Last week during a panel discussion hosted by the Michigan Credit Union League, it was revealed that the House Republican and Democratic leaders had an agreement with Gov. Whitmer and Senate leadership to spend the bulk of the money on the state’s infrastructure. While there doesn’t seem to be details yet on what they term “infrastructure,” it does appear to cover roads, bridges, water, sewers, broadband, schools, mental health facilities and dams. At this point, legislative leaders seem to be entertaining most requests for APR appropriations in trying to piece together their budget.

ICRC Puts 10 Maps Out For Public Hearing

  • Who needs to know: Anyone interested in the political environment for the next 10 years.
  • Potential impact: New districts for Congress, Senate and House could impact the policy decisions in the state for years to come.

In 2018, the people of the state of Michigan supported a constitutional amendment to make fundamental changes to the way Michigan draws its district boundaries. The amendment created the Independent Citizens Redistricting Commission (ICRC), a commission of citizens with the exclusive authority to adopt district boundaries for the Michigan Senate, House and U.S. Congress every 10 years. The ICRC consists of 13 registered voters randomly selected through an application process; four affiliated with the Democratic Party, four affiliated with the Republican Party, and five that do not affiliate with either major political party. The ICRC has been meeting since September 2020 and has recently put forth 10 proposed maps for public input.

Last week, the Commission adopted four proposed maps for the U.S. Congressional districts, three proposed maps for the state Senate districts, and three proposed maps for the state House districts. This week the Commission will start taking public testimony on the proposed maps. Almost immediately, the maps came under fire from both Republicans and Democrats for various reasons. Republicans attacked the maps because they were less compact and contiguous compared to maps they had proposed. Democrats attacked the maps for their lack of majority-minority districts the standards used to determine those districts. Most notably, the ICRC adopted the position that a district with at least a 40% minority population would be considered a majority-minority district, rather then the 50% used in previous maps. This issue alone could doom some of the plans to a lawsuit under the U.S. Voting Rights Act.

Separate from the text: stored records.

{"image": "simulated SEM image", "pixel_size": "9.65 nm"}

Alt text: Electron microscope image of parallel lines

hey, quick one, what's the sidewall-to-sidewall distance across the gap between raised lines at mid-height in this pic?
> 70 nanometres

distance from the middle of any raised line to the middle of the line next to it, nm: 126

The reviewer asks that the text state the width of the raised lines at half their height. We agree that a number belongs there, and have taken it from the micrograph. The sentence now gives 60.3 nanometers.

Current elected officials are balking at the plans for other reasons. Under various iterations of the proposed plans, multiple sitting officials would be drawn into the same districts. Under the proposed state House plans, 20 incumbent House members are drawn into the same districts. 13 incumbent Senate members are drawn into the proposed state Senate plans. Finally, in the proposed U.S. Congressional districts, up to eight incumbents could have to face each other. Regardless of the outcome of the public hearings on the proposed maps, it appears that whatever plan the ICRC adopts will be headed to court for review.

Week Ahead:

  • Multiple proposed administrative rules will be heard Monday. These rules deal with rules for continuing education for investment advisors, general rules for architects, professional engineers, professional surveyors, and rule revisions for audiologists.
  • The Senate Regulatory Reform Committee will be taking testimony on Tuesday about legislation to allow liquor self-serve dispensing machines.
  • A presentation by the Aerospace Industry Association of Michigan will take place on Tuesday before the Senate Economic and Small Business Development Committee .
  • The Municipal Stability Board will meet Wednesday.
  • Proposed administrative rules on electric interconnection and net metering standards will be discussed at a public hearing on Wednesday.
  • The MRI Workgroup of the Certificate of Need Commission will meet on Thursday.
  • The Independent Citizens Redistricting Commission will meet multiple times this week to continue their work on reapportionment.